I spent some time working with Golive more but then just crashed on my bed for a drool-filled nap. When naps are involved, it always seems like my mouth feels the need to expectorate massive amounts of saliva. It never appears to happen during a regular night of rest, but it's rather regular with naps.
When I woke up, I worked on Golive some more, cooked some Tuna Helper, and prepared myself for BSF. But as soon as I started driving down the street I just felt like it was all wrong. Like everything I have been doing so far this week has all been a facade. I've been putting on this show like I'm a good Christian, like I have a personal relationship with God, when really I'm just empty inside. So I kept driving, singing praise music and pausing it occasionally to share how I really feel with God. I told Him I was scared of what the future held. That I was tired of wondering about it and that I just wanted to be content with what I had at the moment. He told me to do just that. That this was a time of preparation for me and that I should stop focusing on where I'm going to be a year from now. I'm not ready to know that and I'm not ready to be there anyway. I just need to take things one day at a time. The words of a song filled my soul and I started to cry. Not a sob, not a sound, just tears and a cracked voice. I cried for those I love. For the ones I've lost...for the ones I've never truly found. I cried because I realized what I was. What are you man, if you do not learn love? the voice asked. What am I? Simply nothing.
So hard to fathom, the pain in Your eyes, as You're watching Your children, doing what You despise. Through pursuit of our own, we just go 'round and 'round. Another nail to the cross, we continue to pound.

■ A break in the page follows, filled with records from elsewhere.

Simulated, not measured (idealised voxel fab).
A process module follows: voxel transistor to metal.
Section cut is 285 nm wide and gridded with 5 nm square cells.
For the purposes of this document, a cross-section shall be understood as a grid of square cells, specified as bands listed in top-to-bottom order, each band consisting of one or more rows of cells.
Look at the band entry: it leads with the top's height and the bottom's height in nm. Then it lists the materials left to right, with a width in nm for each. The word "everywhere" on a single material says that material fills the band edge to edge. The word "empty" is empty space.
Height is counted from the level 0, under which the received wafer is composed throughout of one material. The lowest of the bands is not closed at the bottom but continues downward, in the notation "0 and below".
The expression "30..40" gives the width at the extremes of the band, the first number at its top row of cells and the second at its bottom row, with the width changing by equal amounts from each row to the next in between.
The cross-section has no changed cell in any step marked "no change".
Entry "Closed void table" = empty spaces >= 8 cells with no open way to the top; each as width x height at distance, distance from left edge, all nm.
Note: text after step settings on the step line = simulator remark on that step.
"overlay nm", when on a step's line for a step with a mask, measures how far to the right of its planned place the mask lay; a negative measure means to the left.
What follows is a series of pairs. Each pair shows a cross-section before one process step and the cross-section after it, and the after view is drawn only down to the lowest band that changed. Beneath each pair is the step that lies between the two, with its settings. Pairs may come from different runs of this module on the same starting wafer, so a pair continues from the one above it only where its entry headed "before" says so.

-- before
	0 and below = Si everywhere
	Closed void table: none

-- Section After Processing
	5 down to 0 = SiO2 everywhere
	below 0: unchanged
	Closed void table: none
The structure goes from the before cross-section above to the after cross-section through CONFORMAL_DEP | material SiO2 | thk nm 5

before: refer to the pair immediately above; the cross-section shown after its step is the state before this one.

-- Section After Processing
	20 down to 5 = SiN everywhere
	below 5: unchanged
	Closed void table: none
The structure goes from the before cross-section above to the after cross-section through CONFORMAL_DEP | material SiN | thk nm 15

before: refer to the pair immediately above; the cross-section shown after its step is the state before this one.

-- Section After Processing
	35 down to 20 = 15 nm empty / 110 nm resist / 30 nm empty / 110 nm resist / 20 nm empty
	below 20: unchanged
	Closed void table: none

I cried for you. For the person in my life I should feel so close to right now, yet I feel so far away from. For the person I used to understand, but now am only confused by. I cried for you because I miss you. I cried for you because I long for you. I cried for you because I love you. I cried for you, because He was giving me a brief glimpse of what He feels for you. I cried for you because He misses you. I cried for you because He longs for you. I cried for you because He loves you. He cries for you too. Harder, longer, louder, every piece of Him convulsing with the pain of losing you. Shaking, crying out, whispering softly for you to return. He's waiting for you. Waiting with arms open, bearing the wounds He carries. He's waiting and hoping, and so am I.
I drove for two hours tonight. I made it to Allendale, Grand Haven, Holland, and back to Grandville. My head feels clearer but my heart no less heavy. More needs to be shared. More needs to be revealed. I need to search myself and be honest with the Lord. Only then can the healing begin. Only then can I grow. Only then can I be more than nothing.
These "words" of wisdom came to me today at several different points throughout my day. First, during morning devotional time at my internship. We spend the morning at Grand Rapids First (from here on out referred to as GRF) discussing a passage from the Word, praying and praising individually, and then praying as a group. I've had this feeling for a while now that my presence there has been more of an interruption than a positive addition and I don't really know why I've felt that way. Maybe it's a confidence issue, where I feel as though these people expect me to be great at sharing the Word and praying. Maybe it's the fact that during my individual prayer time all I can think about is, "I wonder what everyone else is doing. Did they like what I shared this morning?" I've just been so incredibly focused on whether or not what I am doing is pleasing to these men that I haven't focused on what I could be doing to bring joy and pleasure to my Maker! Pastor Ken was praying for each of us as individuals today and he asked the Lord to bless everything that touched my hands today. Everything that I worked on was to be blessed. Too bad I didn't work on anything.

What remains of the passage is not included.